FORT WORTH -- A North Texas couple with direct ties to a political dynasty in Africa was in federal court on Thursday over allegations of forced labor, according to the family's attorney and court documents.
The affidavit filed with a federal DOJ complaint states that Mohamed Toure, 57, and Denise Cros-Toure, 57, got the victim, who could've been as young as five years old at the time and didn't speak English, to travel alone to Southlake from her home village in the Republic of Guinea in West Africa in January 2000 to work for the defendants.
Until the victim escaped in August 2016 with the help of former neighbors, she was forced to perform labor for long hours without pay, the documents state.

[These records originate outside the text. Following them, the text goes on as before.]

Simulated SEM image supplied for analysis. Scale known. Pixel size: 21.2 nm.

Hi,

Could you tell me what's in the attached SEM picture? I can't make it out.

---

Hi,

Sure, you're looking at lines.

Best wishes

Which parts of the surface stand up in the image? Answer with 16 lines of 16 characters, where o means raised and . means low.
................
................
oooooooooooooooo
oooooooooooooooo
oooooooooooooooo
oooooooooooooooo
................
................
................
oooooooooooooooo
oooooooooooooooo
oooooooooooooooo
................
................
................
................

"The defendants required her to cook, clean, do the laundry, perform yard work, and paint, as well as care for their five children," the affidavit states. "Although the victim was close in age to the children, the defendants denied her access to schooling and the other opportunities afforded to their children."
The victim's documents were also taken away after her visa expired, causing her to remain in the U.S. unlawfully. She was also isolated from her family and abused emotionally and physically, the affidavit said, including assaults by "...belt or electrical cord."
One of the family's attorneys, Scott Palmer, confirmed to WFAA that Mohamed is the son of Ahmed Sekou Toure, the first-ever president of the African nation of Guinea. He firmly ruled the impoverished nation for more than 25 years until his death in 1984, and enjoyed audiences with U.S. Presidents John Kennedy and Ronald Reagan, as well as other foreign leaders.
The complaint indicates the younger Toure and his wife, who immigrated here years ago, rake in close to $200,000 annually from "...overseas deposits."
The government now has 30 days to present the complaint against Mohamed and Denise to a grand jury for possible indictment. The maximum sentence for forced labor is 20 years in prison.
Palmer said the girl wasn't brought here for any of the listed allegations, and that the case isn't how it appears. He says the girl is somehow related to the family, and that the girl’s father wanted her to leave Guinea for a better life. Palmer also says the girl was not brought here at age 5, but rather in her early teens—perhaps 13. He says the Toure family is also from Guinea.
The complaint indicates officials don’t know the victim's actual age.
Palmer says the husband and wife are both still in jail and face a detention hearing on Monday.
A neighbor says the family introduced the girl as their niece, and she was often seen walking both alone and with the family, running errands and grabbing Starbucks.
"I'd see her sometimes," said Tracy Zavodnik. "We're always out walking the dogs and everyone is friendly. It didn't seem like anything was out of the ordinary."
The complaint says the woman broke free from the home in 2016 only after she was able to get help from neighbors. It doesn't say where she is now, or why the family's other children never said anything as they grew older.
A press conference is slated for Friday morning with Palmer.